Millions of people were killed in Nazi Germany in concentration camps but Hitler couldn't have killed them all, nor could a handful of people. What made all those people follow the orders they were given? Were they afraid, or was there something in their personality that made them like that? In order to obey authority, the obeying person has to accept that it is legitimate (i.e. rightful, legal) for the command to be made of them.
Obedience is a form of social influence where an individual acts in response to a direct order from another individual, who is usually an authority figure. It is assumed that without such an order the person would not have acted in this way.
Obedience occurs when you are told to do something (authority), whereas conformity happens through social pressure (the norms of the majority). Obedience involves a hierarchy of power / status. Therefore, the person giving the order has a higher status than the person receiving the order.
Adolf Eichmann was executed in 1962 for his part in organizing the Holocaust, in which six million Jewish people, as well as gypsies, communists and trade unionists were transported to death camps and murdered in Nazi Germany and surrounding countries under Nazi control.
Eichmann was a logistical genius whose part in the Holocaust was the planning of the efficient collection, transportation and extermination of those to be killed. At his trial in 1961, Eichmann expressed surprise at being hated by Jewish people, saying that he had merely obeyed orders, and surely obeying orders could only be a good thing. In his jail diary Eichmann wrote 'The orders were, for me, the highest thing in my life and I had to obey them without question'.
Eichmann was declared sane by six psychiatrists, he had a normal family life and observers at his trial described him as very average. Given that there appears to be nothing particularly unusual about Eichmann, we must face the uncomfortable possibility that his behaviour was the product of the social situation in which he found himself, and that under the right circumstances we may all be capable of monstrous acts.
Following the Second World War - and in particular the Holocaust - psychologists set out to investigate the phenomenon of human obedience. Early attempts to explain the Holocaust had focused on the idea that there was something distinctive about German culture that had allowed the Holocaust to take place.
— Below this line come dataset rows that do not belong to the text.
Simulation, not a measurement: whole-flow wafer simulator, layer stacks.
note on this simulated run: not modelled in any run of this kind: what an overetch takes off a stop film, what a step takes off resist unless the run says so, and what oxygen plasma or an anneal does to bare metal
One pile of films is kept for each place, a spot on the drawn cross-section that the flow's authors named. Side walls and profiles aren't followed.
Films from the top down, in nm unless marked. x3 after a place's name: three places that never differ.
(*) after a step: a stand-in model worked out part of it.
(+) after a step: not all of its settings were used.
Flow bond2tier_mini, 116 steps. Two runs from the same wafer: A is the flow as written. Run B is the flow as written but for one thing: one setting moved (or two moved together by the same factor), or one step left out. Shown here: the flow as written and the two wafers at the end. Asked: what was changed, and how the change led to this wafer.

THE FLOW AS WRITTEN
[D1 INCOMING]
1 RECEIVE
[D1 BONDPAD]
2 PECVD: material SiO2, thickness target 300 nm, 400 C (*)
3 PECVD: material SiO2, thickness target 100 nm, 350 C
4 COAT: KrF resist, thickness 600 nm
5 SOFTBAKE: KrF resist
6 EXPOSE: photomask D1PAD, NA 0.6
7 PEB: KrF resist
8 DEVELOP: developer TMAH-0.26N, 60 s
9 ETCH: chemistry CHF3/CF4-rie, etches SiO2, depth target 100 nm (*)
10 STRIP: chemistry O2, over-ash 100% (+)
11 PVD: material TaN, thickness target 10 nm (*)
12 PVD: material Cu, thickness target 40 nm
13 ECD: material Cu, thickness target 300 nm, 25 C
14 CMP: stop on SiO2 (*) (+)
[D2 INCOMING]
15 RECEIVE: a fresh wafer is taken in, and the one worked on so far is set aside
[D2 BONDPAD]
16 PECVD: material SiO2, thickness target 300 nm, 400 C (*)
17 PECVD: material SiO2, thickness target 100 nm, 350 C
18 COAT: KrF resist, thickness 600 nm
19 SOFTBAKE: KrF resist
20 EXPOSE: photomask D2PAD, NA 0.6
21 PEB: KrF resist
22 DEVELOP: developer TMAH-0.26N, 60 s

Stanley Milgram set out to test the research question 'are Germans different?' at Yale University just one year after the trial of Adolf Eichmann. He conducted an experiment focusing on the conflict between obedience to authority and personal conscience. Volunteers were recruited for a lab experiment investigating “learning” (re: ethics: deception). Participants were 40 males, aged between 20 and 50, whose jobs ranged from unskilled to professional.
At the beginning of the experiment they were introduced to another participant, who was actually a confederate of the experimenter (Milgram). They drew straws to determine their roles – leaner or teacher – although this was fixed and the confederate always ended to the learner. There was also an “experimenter” dressed in a white lab coat, played by an actor (not Milgram).
The “learner” (Mr. Wallace) was strapped to a chair in another room with electrodes. After he has learned a list of word pairs given him to learn, the "teacher" tests him by naming a word and asking the learner to recall its partner/pair from a list of four possible choices.
The teacher is told to administer an electric shock every time the learner makes a mistake, increasing the level of shock each time. There were 30 switches on the shock generator marked from 15 volts (slight shock) to 450 (danger – severe shock).
The learner gave mainly wrong answers (on purpose) and for each of these the teacher gave him an electric shock. When the teacher refused to administer shock and turned to the experimenter for guidance, he was given the standard instruction /order (consisting of 4 prods): please continue, the experiment requires you to continue, it is absolutely essential that you continue and you have no other choice but to continue. 65% of participants continued to the highest level of 450 volts. All the participants continued to 300 volts.
Milgram found that we are all surprisingly obedient to people in authority. In one of the most famous series of experiments in psychology Milgram demonstrated that most participants would give a helpless victim fatal electric shocks when ordered to. Milgram later ran 18 variations of the basic study, to find out more about the particular factors which might influence obedience.
The Milgram studies were conducted in laboratory type conditions and we must ask if this tells us much about real-life situations. We obey in a variety of real-life situations that are far more subtle than instructions to give people electric shocks, and it would be interesting to see what factors operate in everyday obedience.
Milgram's sample was biased: The participants in Milgram's study were all male. Do the findings transfer to females?
In Milgram's study the participants were a self-selecting sample. This is because they became participants only by electing to respond to a newspaper advertisement they may also have a typical "volunteer personality" – not all the newspaper readers responded so perhaps it takes this personality type to do so. Finally, they probably all had a similar income since they were willing to spend some hours working for a given amount of money.
There are several ethical issues with Milgram’s study the first of which being deception. The participants actually believed they were shocking a real person, and were unaware the learner was a confederate of Milgram's. Another issue would be protection of participants. However, Milgram did debrief the participants fully after the experiment and also followed up after a period of time to ensure that they came to no harm.
It is shocking to realise what lines people will cross if subject to an authority figure; as much as we may think that if asked to do something abhorrent we would refuse, that morality would outweigh fear and submission to authority, the truth is that it will probably not yet we do not question a society which relies entirely on this mindless subjugation we just follow the crowd, no question, no demand for reason. No care all responsibility.